Multi-attribute approach for enhancing maintenance processes in maintenance depots under a type-2 fuzzy environment

Vladimir Milovanović; Aleksandar Aleksić; Snežana  Nestić; Nikola Komatina; Vlada Sokolović; Marjan  Milenkov

doi:10.5937/vojtehg74-58054

Vladimir Milovanović Vojna akademija/Univerzitet odrbane Beograd
Aleksandar Aleksić bUniversity of Kragujevac, Faculty of Engineering, Kragujevac, Republic of Serbia https://orcid.org/0000-0002-5109-4321
Snežana Nestić University of Kragujevac, Faculty of Engineering, Kragujevac, Republic of Serbia https://orcid.org/0000-0003-1461-9595
Nikola Komatina University of Kragujevac, Faculty of Engineering, Kragujevac, Republic of Serbia https://orcid.org/0000-0001-6964-5673
Vlada Sokolović University of Defence, Military Academy, Belgrade, Republic of Serbia https://orcid.org/0000-0003-0782-0506
Marjan Milenkov University of Defence, Military Academy, Belgrade, Republic of Serbia https://orcid.org/0000-0003-2054-0525

DOI: https://doi.org/10.5937/vojtehg74-58054

Keywords: key performance indicators, operational management, maintenance process reliability, interval type-2 fuzzy numbers, Taxonomy method, group decision-making

Abstract

Introduction/purpose: The purpose of this research is to determine the priority of Key Performance Indicators (KPIs) in a precise and structured manner. By applying the fuzzy multi-attribute decision-making model, operational management can identify and prioritize activities that will enhance maintenance process reliability in the shortest possible time while simultaneously reducing costs.

Methods: The relative importance of sub-processes and KPI values is represented using predefined linguistic terms modelled by interval type-2 fuzzy numbers (IT2FNs). These assessments are formulated as a fuzzy group decision-making framework. The weight vector is determined using the fuzzy geometric mean, while the ranking of KPIs is obtained through the Taxonomy method combined with IT2FNs, which represents the main scientific contribution of this research.

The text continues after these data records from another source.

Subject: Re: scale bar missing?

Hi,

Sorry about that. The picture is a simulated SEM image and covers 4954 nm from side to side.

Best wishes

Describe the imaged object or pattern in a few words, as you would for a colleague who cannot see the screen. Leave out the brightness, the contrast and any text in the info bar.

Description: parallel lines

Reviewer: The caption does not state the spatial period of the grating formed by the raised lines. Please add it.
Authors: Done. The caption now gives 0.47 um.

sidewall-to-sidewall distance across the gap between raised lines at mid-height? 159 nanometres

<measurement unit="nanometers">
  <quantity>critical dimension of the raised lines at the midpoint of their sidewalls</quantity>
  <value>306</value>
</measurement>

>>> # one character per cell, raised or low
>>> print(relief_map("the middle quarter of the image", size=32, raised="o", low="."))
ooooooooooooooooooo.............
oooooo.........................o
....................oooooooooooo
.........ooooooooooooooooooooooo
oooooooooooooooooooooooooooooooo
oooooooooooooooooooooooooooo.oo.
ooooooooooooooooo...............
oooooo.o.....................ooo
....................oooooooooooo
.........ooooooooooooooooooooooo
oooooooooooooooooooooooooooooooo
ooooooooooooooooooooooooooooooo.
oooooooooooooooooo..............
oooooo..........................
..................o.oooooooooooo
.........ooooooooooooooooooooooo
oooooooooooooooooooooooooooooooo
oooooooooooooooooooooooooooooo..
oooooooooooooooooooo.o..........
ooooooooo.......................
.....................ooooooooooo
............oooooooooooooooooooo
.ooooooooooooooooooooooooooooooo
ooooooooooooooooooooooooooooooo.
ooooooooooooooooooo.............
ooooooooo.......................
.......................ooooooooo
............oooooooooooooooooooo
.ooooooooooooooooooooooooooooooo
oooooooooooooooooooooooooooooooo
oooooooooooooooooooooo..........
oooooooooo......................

Results: Real-world data gathered from a maintenance depot were used to test the proposed model. The study effectively modelled uncertainty in KPI evaluations using seven predefined linguistic expressions mapped onto IT2FNs. A consistent weight vector was obtained using the fuzzy group decision-making approach. Effective KPI ranking was achieved through a combination of the Taxonomy method and IT2FNs, which helped pinpoint the most important areas for operational improvement. The method's ability to provide clear priorities to support reliability improvements while cutting costs was validated through its application.

Conclusion: The key contributions of this study are: (i) fuzzy algebra rules with IT2FNs are used to determine the group utility value, and (ii) the integration of the Taxonomy method with IT2FNs for an improved decision-making procedure.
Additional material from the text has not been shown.